Who Do You Think You Are? By Mike Howerton
Oct 11, 2025
Guest blog by Mike Howerton,Trusted Coach for CEOs and Leadership Teams | Father of 4 | Husband to Heidi | Christmas 🎄 Farmer | Christ is all
“Who do you think you are?” For most of my life these words haunted me. I heard them as an angry critique, not as a curious question. Not as an opportunity to explore who I am.
I heard them full of contempt, asked by someone in a position of power looking down on me. Looking at me with one eyebrow raised as I squirmed, unwilling to answer.
For nearly 40 years, I didn’t know who I was.
I had never really considered my identity. Maybe you haven’t either. Most of us don’t. We spend our lives doing:
Achieving the next goal.
Completing the next grade.
Applying for the next job.
Trying to make ends meet.
Fearfully doing whatever we’re told by the person we perceive is in power.
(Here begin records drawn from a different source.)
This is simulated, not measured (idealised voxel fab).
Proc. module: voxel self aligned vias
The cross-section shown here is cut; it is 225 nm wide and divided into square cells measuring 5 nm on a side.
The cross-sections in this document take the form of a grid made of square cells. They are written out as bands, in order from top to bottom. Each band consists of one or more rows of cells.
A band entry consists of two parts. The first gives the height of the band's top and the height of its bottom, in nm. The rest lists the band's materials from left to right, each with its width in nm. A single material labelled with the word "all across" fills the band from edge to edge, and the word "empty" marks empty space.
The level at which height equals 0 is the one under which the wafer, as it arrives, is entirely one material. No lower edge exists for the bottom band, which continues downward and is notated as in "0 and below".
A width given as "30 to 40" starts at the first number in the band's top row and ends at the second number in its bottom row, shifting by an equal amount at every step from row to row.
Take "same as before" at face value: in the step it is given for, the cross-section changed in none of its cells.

And here’s the problem: we spend most of our lives only aware of our general identity, not our specific identity.
General identity keeps us at the level of doing.
Athlete. Baseball player. Cyclist.
Professional. Manager. Analyst.
Executive. C-suite. Strategist.
Laborer. Mason. Arborist.
These general identities keep us alive, keep us moving, keep us checking boxes. Grades are passed. Ends are met. Bills get paid. Promotions earned. Work done. But what if this is just surviving? What if thriving requires something deeper?
Here’s the thing about unique identity: it isn’t about what you do. It isn’t about titles, achievements, or the labels others put on you.
Unique identity is about being.
It’s who you are when everything else is stripped away. When the job changes. When the kids grow up. When the applause stops. It’s who you are when no one is looking.
And here’s the truth: God didn’t make you as a copy. He knit you together with a particular blend of gifts, passions, strengths, and even wounds. All of it is intentional. All of it can be redeemed.
That means your identity isn’t found in your résumé, your paycheck, or your reputation. Your identity is found in the One who made you.
So let me ask you again, not with contempt but with curiosity: Who do you think you are?
If you don’t know yet, that’s okay. Most of us don’t. But your life will change when you start paying attention.
Here’s a simple place to begin. Think back to a moment of pure joy. Maybe it was when you were a kid. Maybe it was last week. Don’t overanalyze it, just notice it. Those glimpses of joy are clues to your unique identity.
For me, my general identity is clear enough. I’m a sinner saved by grace, a co-heir with Christ, destined for eternity. Professionally, I’m an executive coach.
But my unique identity? A dear friend once helped me see it. I’m an interpreter of reality.
People who work closely with me often say I help them unscramble their thoughts and turn down the noise. They may walk into a conversation with a thousand ideas buzzing around, but by the time we’re done, the noise has quieted. Reality is clear. They can see the path forward and make great decisions.
That’s part of who I am and when I live from that place, I’m not just surviving. I’m thriving.
Once you discover who you really are, you stop living at the mercy of power, titles, and expectations. You start living with clarity, courage, and conviction. You move from surviving to thriving.
And the world desperately needs you thriving.